# macbook pro (13.3" without retina) or Sony vaio SVS15125



## vipulgreattt (May 13, 2013)

Hi..
I have been trying to look for a suitable and reliable laptop from long time. Also I have already filled questionare n stuff but no help. Now I have somehow shortlisted this Sony vaio laptop according to my needs.

Sony VAIO S15125CN Laptop (3rd Gen Ci5/ 4GB/ 750GB/ Win8/ 2GB Graph) - Sony: Flipkart.com

Now the thing is that there are certain pros and cons, and I have to decide.

It has low battery backup (<4hrs)
slightly flexible screen bezel. So the lid can bend if used one hand to close the lappy
Reliability of Sony (ASS). It has just 1 year warranty and I hear that its parts are pretty expensive. 
Not sure if it can last for 4-5 years.


Considering these points I am thinking Apple macbook pro 13.3" without retina displpay with HD4000 graphics.

I know it cant run games n such, but it will last that long for sure. Confusion about this is that it takes too long to start (as I noticed from my friends MBP and also from the review on youtube i.e. 48 sec).
Not sure how good OS is, and have never used it before.
The screen resolution in this cheapest variant is not that good as sony provides, that too at lower cost.
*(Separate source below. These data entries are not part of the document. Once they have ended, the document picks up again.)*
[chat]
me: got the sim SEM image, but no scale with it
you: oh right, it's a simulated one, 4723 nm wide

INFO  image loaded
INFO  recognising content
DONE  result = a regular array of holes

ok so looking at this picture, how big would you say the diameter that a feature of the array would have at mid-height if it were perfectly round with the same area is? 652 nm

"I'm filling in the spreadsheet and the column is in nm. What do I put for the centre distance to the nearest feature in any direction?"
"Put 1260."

I am totally confused. Can someone give some inputs about which one I should consider.


Finally Sony= 64k and MBP= >72k
Btw I am considering these two models only, coz of portability. 2kg each of them.


----------



## dashing.sujay (May 14, 2013)

Full hd screen, backlit keyboard, and a decent GPU; you don't get this combo everyday. That too mixed with light-weight, then forget, at least in a respectable budget.
You'll have to compromise on something.

Sony's extended warranty is very cheap @ 2.5k for two years. And apple's too costly, but then a MBP is supposed to see service centre much less than others, still, insurance is better than less risky life. And believe me, most of the laptops go to the service centre due to the users itself. en.m.wiktionary.org/wiki/PEBCAK

Then, MBP are a perfect blend of a pretty much balanced hardware along with near perfect software optimisation. It's made to utilise, not just to use. If you believe you "need" it, making yourself ready for OS X, sacrificing gaming, get it. Or Vaio, period.


----------



## pratyush997 (May 14, 2013)

^Gaming shouldn't be problem if op dual boots with one os as Windows. 
A report from soluto showed that Windows runs best on Macbook


----------



## dashing.sujay (May 14, 2013)

pratyush997 said:


> ^Gaming shouldn't be problem if op dual boots with one os as Windows.
> A report from sulto showed that Windows runs best on Macbook



OS X runs best on MBP, and the best thing about it is the hardware-software optimisation, which you're asking you to miss? I'll say better miss the MBP. Remember, you can change your software daily, not hardware. Of course occasional work on windows won't hurt, buying MBP for running only windows is not a wise decision.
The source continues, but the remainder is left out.